Re: Crowley Hot-Shot... was Re: tree-climbing hominid

Paul Crowley (
Sat, 14 Oct 95 22:31:07 GMT

In article <Pine.OSF.3.91.951014115211.28981A-100 "David Froehlich" writes:

> On Fri, 13 Oct 1995, Paul Crowley wrote:
> > > > I presume you accept that there were major disadvantages in becoming
> > > > bipedal: i.e. the mother had to use one or both arms to carry her
> > > > child everywhere she went, meaning that she could not run, climb,
> > > > use a club, or throw rocks when in the presence of a predator, nor
> > > > could she sleep in a tree at night. In fact the viability of her
> > > > existence is questionable.
> I accept nothing of the kind.

All I'm asking about is the disadvantages of *becoming* bipedal. This
happened. So it had some advantages (we would disagree about what
they were - but we are not discussing that). Please answer:
(a) Did this process also have disadvantages?
(b) If so, would they include those I mentioned above?

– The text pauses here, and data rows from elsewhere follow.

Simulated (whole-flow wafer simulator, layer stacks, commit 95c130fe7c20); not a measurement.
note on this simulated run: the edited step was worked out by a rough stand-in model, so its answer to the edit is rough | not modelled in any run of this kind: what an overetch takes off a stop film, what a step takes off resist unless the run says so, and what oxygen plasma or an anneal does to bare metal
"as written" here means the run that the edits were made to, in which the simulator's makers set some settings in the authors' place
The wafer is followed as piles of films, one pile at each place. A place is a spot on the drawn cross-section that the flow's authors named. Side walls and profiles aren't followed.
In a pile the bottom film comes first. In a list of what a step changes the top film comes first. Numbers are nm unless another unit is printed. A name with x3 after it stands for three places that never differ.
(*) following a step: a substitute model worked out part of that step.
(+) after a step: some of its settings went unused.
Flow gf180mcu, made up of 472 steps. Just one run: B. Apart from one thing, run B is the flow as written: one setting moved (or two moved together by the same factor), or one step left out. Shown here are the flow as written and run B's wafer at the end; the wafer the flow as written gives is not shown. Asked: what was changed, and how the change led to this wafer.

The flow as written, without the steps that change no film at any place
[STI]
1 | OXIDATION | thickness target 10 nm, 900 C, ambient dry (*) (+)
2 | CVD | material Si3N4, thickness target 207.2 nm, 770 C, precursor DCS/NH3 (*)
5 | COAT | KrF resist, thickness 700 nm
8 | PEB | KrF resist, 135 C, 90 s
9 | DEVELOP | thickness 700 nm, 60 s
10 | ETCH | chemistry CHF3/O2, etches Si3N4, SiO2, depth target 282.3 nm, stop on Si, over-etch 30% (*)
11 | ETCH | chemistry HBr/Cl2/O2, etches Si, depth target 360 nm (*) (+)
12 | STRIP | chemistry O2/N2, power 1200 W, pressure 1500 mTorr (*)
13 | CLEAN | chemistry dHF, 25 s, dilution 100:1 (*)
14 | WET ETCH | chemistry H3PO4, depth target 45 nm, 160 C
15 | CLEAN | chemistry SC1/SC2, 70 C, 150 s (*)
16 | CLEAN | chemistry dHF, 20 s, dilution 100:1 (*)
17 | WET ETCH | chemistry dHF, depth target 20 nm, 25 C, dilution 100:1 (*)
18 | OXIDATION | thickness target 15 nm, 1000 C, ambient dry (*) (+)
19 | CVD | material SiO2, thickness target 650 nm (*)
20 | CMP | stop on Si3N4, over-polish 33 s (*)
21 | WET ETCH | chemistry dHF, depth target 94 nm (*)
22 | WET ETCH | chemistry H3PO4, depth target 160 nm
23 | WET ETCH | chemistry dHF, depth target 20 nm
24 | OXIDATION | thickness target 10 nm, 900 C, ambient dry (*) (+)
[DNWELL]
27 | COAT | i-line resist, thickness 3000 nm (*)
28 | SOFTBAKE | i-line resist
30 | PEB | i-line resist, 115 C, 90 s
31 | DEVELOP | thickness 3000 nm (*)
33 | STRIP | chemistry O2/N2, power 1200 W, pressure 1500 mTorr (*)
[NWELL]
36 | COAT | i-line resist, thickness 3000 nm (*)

> Any primate mother has disadvantages when
> rearing offspring, but they seem to get along quite fine? How do they do
> this? There are a variety of responses including parental investment
> either in terms of protection or food sharing. Why are these not an
> option? Especially since all hominoids live in comunal groups.

You are just ducking the issue here. You are saying that all sorts
of responses are possible. Responses to what?

> You still have not addressed my basic question of how you would know if
> any of the asumptions are wrong?

I just don't understand your point. Would you mind listing the
assumptions that I appear to be making, to which the question
"how would I know if it was wrong?" could properly be addressed.